Sunday, August 20, 2006

grapes and teens

So I've started reading "Grapes of Wrath." I'm only a fourth of the way through, but I'm definitely intrigued. I haven't read Steinbeck in a couple of years - he's brilliant and has a way of exhausting all emotion. It's good to work my brain again. I just finished an absolute mindless book about a young twenty-something tutoring spoiled NY's Upper East-Siders for their SATs. I know. Don't look for it. Not worth it.

A few minutes ago, I flipped on the "Teen Choice Awards." Whoa. I thought I was pretty in touch with what's going on in pop-culture. But when I don't even recognize some of the nominees? It's then I feel all 7 years that's it's been since I've been a teen. I also don't like feeling like a fuddy-duddy, but when "Promiscuous Girl," by Nelly Fur(stupid)tado won in some category, I admit feeling disheartened. In her acceptance speech, she encouraged kids to use protection during their little escapades. Timbaland (who performed with her) leaned in and said, "Don't be promiscuous." Andy and I laughed. Good ole T.

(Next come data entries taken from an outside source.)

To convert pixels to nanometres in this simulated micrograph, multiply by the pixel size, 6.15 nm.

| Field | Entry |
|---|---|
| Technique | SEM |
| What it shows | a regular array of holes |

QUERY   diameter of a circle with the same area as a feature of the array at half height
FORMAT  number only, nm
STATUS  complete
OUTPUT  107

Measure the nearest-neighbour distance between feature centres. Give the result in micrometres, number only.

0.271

I guess we'll keep watching while we're waiting for our pizza to arrive. There Are some drama moments to anticipate. Will Nick and Jessica cross paths? Will K-Fed suck (wait. I believe I already know the answer to that)? Oh, the "Choice Grill" award (yes, that means gold/diamond/platinum teeth just went to Brooke Hogan. I personally think it should have gone to Flavor Flav. oh good, pizza's here.

Thursday, August 17, 2006

a legacy and the ivories

My parents are in town this week. They brought with them an assortment of things - including a very little and red rocking chair for Ella. First of all, Ella is currently Obsessed with chairs. Particularly ones that are her own size. During a recent trip to Pottery Barn Kids, for instance, she found every single chair in the store and gave it a sit. The children's section at the library is an overwhelmingly wonderful place because not only does it have little tables and chairs her size, it also boasts a reading area filled with little couches and easy-chairs. She tests as many out as possible - as quickly as possible.

So her very own Ella-sized chair in her very own house? And it rocks? Too good to be true. She doesn't go five minutes without giving it a quick sit and rock. What she will come to appreciate one day is that her great-great-grandfather gave this very chair to her Nana (i.e. my mom) when she was just Ella's age. The chair is in incredible condition (probably due to the fact that none of us remember my generation ever sitting in it) - and today I tried to capture some moments.

alas, she doesn't stay very long...

and decides the camera is far more exciting.

Next we go down to the studio, where another of Ella's favorite things resides. The big, powder-blue piano.

The sweetest hands I know

Thursday, August 10, 2006

It was a dark and stormy night...

and I am a contented girl. Because this rain means a drop in temperature of at least 10 degrees. I've been imposing house arrest upon myself and Ella while the sun is hanging high - it's just been that dang hot. But upper 80s? I can deal with that. We might even go outside.

But tonight I am cozily inside. The baby's sleeping - that is, the one with a crib. I just had the most perfect Baja salad, and my tiny resident is quite excited about it. My husband just left to go see "Talladega Nights..." for the second time (I was happily with him the first time) and I'm going to spend the evening with my dear ole friend Goudge.

Ella and I (and Andy the last couple of times) have been going to the downtown library every week for story hour. It's a great program (although I bet only a fifth of the kids there actually get what's going on), and afterwards we roam the library. Actually, you kind of have to pick an area to roam, it's that big. A couple of days ago we visited an exhibit of original illustrations by several African-American author/illustrators. One book was actually featured in story hour recently - "Tar Beach" by Faith Ringgold. It's about a little girl growing up in Harlem, and the pictures are really amazing (especially seeing the originals in person).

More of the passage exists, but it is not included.